Then, despite the fact the Belgian had been solid in the club’s first four games—split evenly between the league and Europe—Karius was brought in to face Arsenal. He didn’t have much to do, but his inclusion led to renewed rumblings that Karius could be set to play the Champions League group stage games for Liverpool.
Though Mignolet wasn’t the one to blame for the loss, Liverpool’s heavy, 5-0 defeat to Manchester City has further helped to fuel rotation talk, and The Liverpool Echo now think there’s a good chance Karius plays on Wednesday when Liverpool travel to Spain to face Sevilla. It’s a possibility, then, that has to at least be taken seriously.
It’s also a possibility that raises a question about what happens with the League Cup the week after, because Liverpool don’t just have two senior goalkeepers on the books—they have three. Both Mignolet and Karius will feel they deserve playing time, but Liverpool also still have Danny Ward, and he needs minutes, too.
After an impressive 2016-17 season with Huddersfield that saw Ward play a key role in their Premier League promotion, Ward hadn’t expected to spend the 2017-18 season playing with Liverpool’s reserves. He proved last season he was good enough to start, and at 24 years of age another season at Liverpool is a bit of a waste.

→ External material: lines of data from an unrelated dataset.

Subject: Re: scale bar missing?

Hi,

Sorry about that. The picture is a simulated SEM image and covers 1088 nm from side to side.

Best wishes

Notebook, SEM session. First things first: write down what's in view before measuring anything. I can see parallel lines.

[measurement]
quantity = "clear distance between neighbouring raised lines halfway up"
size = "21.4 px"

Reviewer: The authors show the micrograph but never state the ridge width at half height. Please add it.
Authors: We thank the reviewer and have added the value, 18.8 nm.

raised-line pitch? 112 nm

Liverpool and Jürgen Klopp, though, felt he was too promising to sell or loan out again, so he stayed. That, though, means he too needs to play at some point. And that could see Liverpool undertake an unprecedented three-man rotation in goal, with Mignolet in the league, Karius in Europe, and Ward in the domestic cups.
Klopp and the club may not have a clear idea of who their long-term answer is in goal, but it’s clear they still have three goalkeepers who are too good to go months without a game. A busy September with matches to play on three fronts should give an answer as to how—or if—they’re going to try to deal with that.